Eid is an occasion of amusement, a time of the year people always relate to with happiness and joy. However, for some Saudi bloggers, this Eid was a little different. For example, Nzingha did not have fun, and thinks that Eids “are generally boring anyway.” Meanwhile, Riyadhawi have decided to break Eid traditions by boycotting the family gathering (Arabic), because some religious relatives of his will kill any kind of fun he might get. There is also Mansour, who is too depressed, and described Eid as the Eid of “loneliness, forbidden streets, and celebrations that have nothing to do with me,” pointing to the fact that most activities of Eid celebration in Saudi Arabia are restricted to families, and no single men are allowed.
Young Saudi men are not comfortable with such restrictions. According to Majoudi, these restrictions leave many people with the feeling that they are isolated and unwelcome (Arabic) by the society, which in return makes them feel discomfort with their own society. However, opening doors to the boys can be unwanted by others, like ubergirl78, who thinks that Saudi males are stupid. She provides plenty of reasons for her conclusion, including racing expensive cars in public streets, and being rude to Saudi girls in particular. Probably what is needed to solve such problem is equality; “[e]quality at all levels, in all places is what the world needs,” Random Saudi says.

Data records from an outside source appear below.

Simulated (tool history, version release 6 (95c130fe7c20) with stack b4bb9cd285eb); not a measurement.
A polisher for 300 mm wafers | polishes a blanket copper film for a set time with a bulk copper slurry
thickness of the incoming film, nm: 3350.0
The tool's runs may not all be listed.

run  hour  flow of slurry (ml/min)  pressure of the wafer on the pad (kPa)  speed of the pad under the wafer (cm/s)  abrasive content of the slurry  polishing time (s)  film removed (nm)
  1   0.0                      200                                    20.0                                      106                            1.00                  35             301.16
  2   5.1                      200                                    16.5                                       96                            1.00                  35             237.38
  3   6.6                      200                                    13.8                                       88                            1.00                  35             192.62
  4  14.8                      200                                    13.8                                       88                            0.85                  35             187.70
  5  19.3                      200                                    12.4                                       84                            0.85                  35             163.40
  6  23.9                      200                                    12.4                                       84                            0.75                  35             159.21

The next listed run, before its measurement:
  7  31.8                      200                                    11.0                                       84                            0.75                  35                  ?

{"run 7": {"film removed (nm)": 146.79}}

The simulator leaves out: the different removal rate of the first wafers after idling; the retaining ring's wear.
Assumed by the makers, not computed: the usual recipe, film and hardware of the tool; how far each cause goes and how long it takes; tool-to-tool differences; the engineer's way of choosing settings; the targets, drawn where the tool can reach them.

On another matter, Abu Sinan, an American blogger married to a Saudi woman, has questioned the real identity of the famous Saudi blogger The Religious Policeman. For Abu Sinan, it seems that reform in Saudi Arabia is the last thing on The Religious Policeman's mind, and even if “he is interested in reform he is going about it the exact WRONG way.” Abu Sinan thinks that he is probably not Saudi, and even called him a “fraud.”
Finally, here are some random, quick snippets from around the Saudi blogosphere: Ruba, one of the youngest bloggers, is so feminist, and she blames Saudi men for that. That also led her to think about writing a book with a friend of hers. Good luck with that! Meanwhile, Rimyoleta makes a list of her 30 favorite blog posts. Fouad al-Farhan talks about his visit to a little village (Arabic) on the coast of the Red Sea. Catch-22 has not celebrated her 25th birthday, and she has some really good reasons for not doing so. Riyadhawi takes on the controversial TV series “Al-Hour Al-Ayen,” and says the hype about it was unjustified (Arabic), and Abu Joori takes on the low performance (Arabic) of the national Saudi airlines.